Thursday, February 28, 2013
(NAPLES, FL — February 28, 2013) — ACI Worldwide, Inc. (NASDAQ:ACIW), a leading international provider of payment systems, today announced financial results for the period ended December 31, 2012. Management will host a conference call at 8:30 am EST to discuss these results as well as 2013 guidance.
Interested persons may access a real-time audio broadcast of the teleconference at www.aciworldwide.com/investors or use the following numbers for dial in participation: US/Canada: (866) 914-7436, International/Local: +1 (817) 385-9117. Please provide your name, the conference name ACI Worldwide, Inc. and conference code 98146721. There will be a replay available for two weeks on (855) 859-2056 for US/Canada Dial-In and +1 (404) 537- 3406 for International/Local Dial-In participants.

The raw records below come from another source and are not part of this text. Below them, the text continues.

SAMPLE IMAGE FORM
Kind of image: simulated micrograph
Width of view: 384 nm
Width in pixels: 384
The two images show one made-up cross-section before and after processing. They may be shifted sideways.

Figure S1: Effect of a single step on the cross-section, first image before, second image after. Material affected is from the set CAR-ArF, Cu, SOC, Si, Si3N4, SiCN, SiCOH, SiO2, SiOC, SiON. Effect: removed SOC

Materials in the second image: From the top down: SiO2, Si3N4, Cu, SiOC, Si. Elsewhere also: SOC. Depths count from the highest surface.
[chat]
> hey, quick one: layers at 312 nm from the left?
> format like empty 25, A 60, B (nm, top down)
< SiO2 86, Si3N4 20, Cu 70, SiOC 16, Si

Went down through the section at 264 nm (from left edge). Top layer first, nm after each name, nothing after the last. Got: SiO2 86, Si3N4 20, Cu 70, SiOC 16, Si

“We closed out a transitional 2012 with record revenues, sales bookings and earnings,” said Chief Executive Officer Philip Heasley. “With the S1 integration substantially complete, we are excited to enter 2013 well positioned to accelerate our growth objectives. Further, the proposed acquisition of Online Resources will add a highly strategic electronic bill payment platform to the ACI suite of products, enabling us to be the Universal Payments Platform company”, continued Mr. Heasley.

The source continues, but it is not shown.